Shyamalan’s shared universe has finally come together a la the “Avengers” films, and we can’t help but wonder what’s next, if anything, for this surprising little franchise. After all, the pop culture landscape is littered with these types of series at this point — and franchises never truly die. “Avengers: Endgame” might be about to end the story of the first eleven years of the MCU, but we already know the MCU will continue on afterwards. That’s just how these things go.

So you might be wondering, then, if “Glass” follows in the footsteps of “Split” and all those Marvel movies by including some kind of tease for a follow-up movie during or after the end credits. Because surely this series can’t end here, right?

So, does “Glass” have a post-credits scene?

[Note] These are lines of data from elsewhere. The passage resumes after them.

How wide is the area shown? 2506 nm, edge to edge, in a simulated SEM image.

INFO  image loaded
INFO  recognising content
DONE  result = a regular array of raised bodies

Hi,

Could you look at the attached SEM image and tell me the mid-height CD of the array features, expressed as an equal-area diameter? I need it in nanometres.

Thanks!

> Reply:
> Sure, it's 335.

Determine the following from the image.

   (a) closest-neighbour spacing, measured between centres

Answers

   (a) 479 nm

The answer, for better or worse, is no. Once the credits roll at the end of “Glass,” the movie is fully over. Shyamalan is telling press that he has no plans for another one of these movies — with the caveat that he could change his mind any any time. And the movie reflects that idea by not teasing more movies with a post-credits scene, but still leaving the door open for a continuation.

That said, it’s always good to stick around through the credits in appreciation for the many, many people who helped bring whatever you just watched to life. But if you need to get out of the theater quickly for whatever reason after watching “Glass,” you can do so knowing you aren’t missing any extra content after the credits.